The student opens a window, looks out over the dark and otherwise quiet campus, and lets go with a full-lung scream. I can barely count to three before, from somewhere very far-away-sounding, a few people howl right back. It grows from there: At first just two or three isolated voices at a time, each echoing across the campus, then whole groups of them, until the dark quad is blanketed in primal screams. It would be eerie if it didn't sound like it might be fun. (Okay, it is still a little eerie.) People start laughing, probably at themselves. The video shuts off after two minutes, the shouts still going.

I asked about this on Twitter and got a helpful response from, of all people, Trita Parsi, chief of the National Iranian-American Council and author of "A Single Roll of the Dice: Obama's Diplomacy With Iran." Though he cautions that his memory may be "a bit blurry," Parsi says this was a tradition when he was an undergraduate and graduate student in Sweden's university system.

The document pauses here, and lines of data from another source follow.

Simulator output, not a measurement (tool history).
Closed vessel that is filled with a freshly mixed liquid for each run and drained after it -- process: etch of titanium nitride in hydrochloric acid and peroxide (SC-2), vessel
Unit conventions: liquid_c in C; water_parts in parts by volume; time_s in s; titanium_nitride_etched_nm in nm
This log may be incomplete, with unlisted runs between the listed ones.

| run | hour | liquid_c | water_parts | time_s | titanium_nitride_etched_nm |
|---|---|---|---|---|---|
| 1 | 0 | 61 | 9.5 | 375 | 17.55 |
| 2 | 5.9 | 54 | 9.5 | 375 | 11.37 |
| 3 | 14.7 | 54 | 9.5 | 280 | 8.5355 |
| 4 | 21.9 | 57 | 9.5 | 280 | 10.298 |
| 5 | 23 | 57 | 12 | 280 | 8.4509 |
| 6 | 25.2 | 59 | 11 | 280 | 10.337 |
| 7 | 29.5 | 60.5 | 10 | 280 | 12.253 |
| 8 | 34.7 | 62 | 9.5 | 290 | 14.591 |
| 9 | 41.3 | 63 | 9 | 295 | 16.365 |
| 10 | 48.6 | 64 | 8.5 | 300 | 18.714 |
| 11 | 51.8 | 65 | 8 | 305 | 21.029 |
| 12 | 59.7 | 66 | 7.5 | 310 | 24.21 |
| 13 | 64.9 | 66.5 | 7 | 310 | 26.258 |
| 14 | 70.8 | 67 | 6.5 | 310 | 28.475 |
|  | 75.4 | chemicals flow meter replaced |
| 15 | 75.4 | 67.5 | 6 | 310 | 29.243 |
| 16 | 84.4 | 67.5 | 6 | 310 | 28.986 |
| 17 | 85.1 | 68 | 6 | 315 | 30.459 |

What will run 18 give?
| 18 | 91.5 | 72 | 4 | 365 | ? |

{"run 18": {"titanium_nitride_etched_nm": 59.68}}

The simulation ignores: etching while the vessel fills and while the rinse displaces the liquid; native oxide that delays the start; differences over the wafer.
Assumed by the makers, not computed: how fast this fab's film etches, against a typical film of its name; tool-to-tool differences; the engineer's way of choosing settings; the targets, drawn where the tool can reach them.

"This is at the student dorms. We had a tradition of letting off steam by screaming at specific hours, usually once a week," Parsi explains. At first, he says, the screaming happened every Monday night, maybe about 6. "But it then degenerated into taking place at any time any student did the first shout," he adds. Judging by this video, that would still seem to be the case.

Parsi says he thinks the tradition began at French universities and spread from there to Sweden's. Who knows, maybe it will break into the American educational tradition?